Saturday, December 29, 2007

Sunday, December 23, 2007

Walking the Line

I feel like there's a thin line between being a jerk and having a good sense of humor. I like to think I lean toward the latter, but realize that I'm probably more of a jerk than I think. This past year has been an interesting one because several people have approached me about my "biting" humor as one person put it. Maybe approached isn't the best word to use. Intimated about my abrasive sense of humor. There you go. It's really more of a poking or elbowing humor more than it is jabbing. Not so much meant to hurt people's feelings any more than it is to make people laugh at the expense of others. And I like to think that that expense is a very subtle one. Regardless, if I've ever hurt your feelings, I'm sorry. Keep in mind it was never my intention.

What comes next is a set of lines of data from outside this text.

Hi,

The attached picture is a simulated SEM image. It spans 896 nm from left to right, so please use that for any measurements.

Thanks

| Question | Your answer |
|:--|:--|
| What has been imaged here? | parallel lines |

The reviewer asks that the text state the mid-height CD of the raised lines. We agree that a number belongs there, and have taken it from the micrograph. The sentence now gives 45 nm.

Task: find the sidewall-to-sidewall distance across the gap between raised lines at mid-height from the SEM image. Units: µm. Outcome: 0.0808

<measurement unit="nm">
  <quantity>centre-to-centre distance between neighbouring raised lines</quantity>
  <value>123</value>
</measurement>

Following in the same pattern of apologies, if I've ever been walking and ignored you on campus or on the street, I apologize again. You see, this year was a year of milestones for me. I finally realized that I needed glasses, or came to the realization that without them I would die. Ever since I was a kid, I hated the idea of glasses. I took pride in being the only one in my family that didn't wear glasses. This continued on until high school when, even though I got glasses, I didn't wear them. Countless near accidents and squints later, I finally walked into Minor Hall and got a pair of glasses and a years worth of contact lenses. So there's your explanation.

It's probably not a good thing that I'm ending the year on a apologetic note, but I felt compelled. So, for the last time this year, I'm sorry you sensitive pansies.

Thursday, December 13, 2007

In the Land of Narnia

So I'm sitting at FSM working on a take home final due in 8 hours running on a double shot and a Rock Star. I feel like Peewee Herman right now, pre-pervert stage. I'm as giddy as a little girl. I just texted my sister and told her I love her. Kind of.

Anyways, the reason I write is to tell you about an encounter I had today. Not with a person, but with a fantasy world. So at 5:30, I was talking to Janekoo Chicken online and decided I'd tag along with her and Misoo to the library. I put my stuff down, opened my Rock Star and began writing. After about 10 minutes or so, I felt a slight discomfort in my bladder and made my way towards the bathroom. The mens was locked so I stood there for about 10 seconds before I realized the womens was vacant. It took me a total of 5 seconds to make the decision to use it.

As I opened the door and walked in, I came to 2 realizations:

1. As Andrew would say, I was "selling my balls" to use this bathroom. But I had to go, so I didn't care.

2. Hmmm....something's different here. Why doesn't this place smell like poo. That's right, poo. Not "poop". Poop has an air of finality. The "P" at the end makes it seem as if there's an end. "Poo" lingers. Those two "O"s can go on forever. Poooooooooooooooooooooooooo, you get the idea. Men's bathrooms smell like poo, not roses. I was shocked. I was in Narnia. This place was a fantasy world. No splattered pee (again, there's no end; pee) on the floor. No brown stains on the toilet seat. No "Poo" smell. I imagined Polly Pocket living in a world much like this one.

Of course, being the neanderthal that I am, I was envious. Not jealous, but envious. I sinned. In the words of Ed Norton, "I felt like destroying something beautiful". Let's keep this PG. I'll just say, I defiled that place. F*** You Aztlan.

Ladies, be thankful for what you have. Your bathrooms don't smell like poo, ours do.

That is all.

All right. Back to disability studies and literature.

Good luck with finals everyone!

I just used the mens bathroom. When I looked to my left, there was a bloody booger smeared on the wall. Again, ladies, be thankful.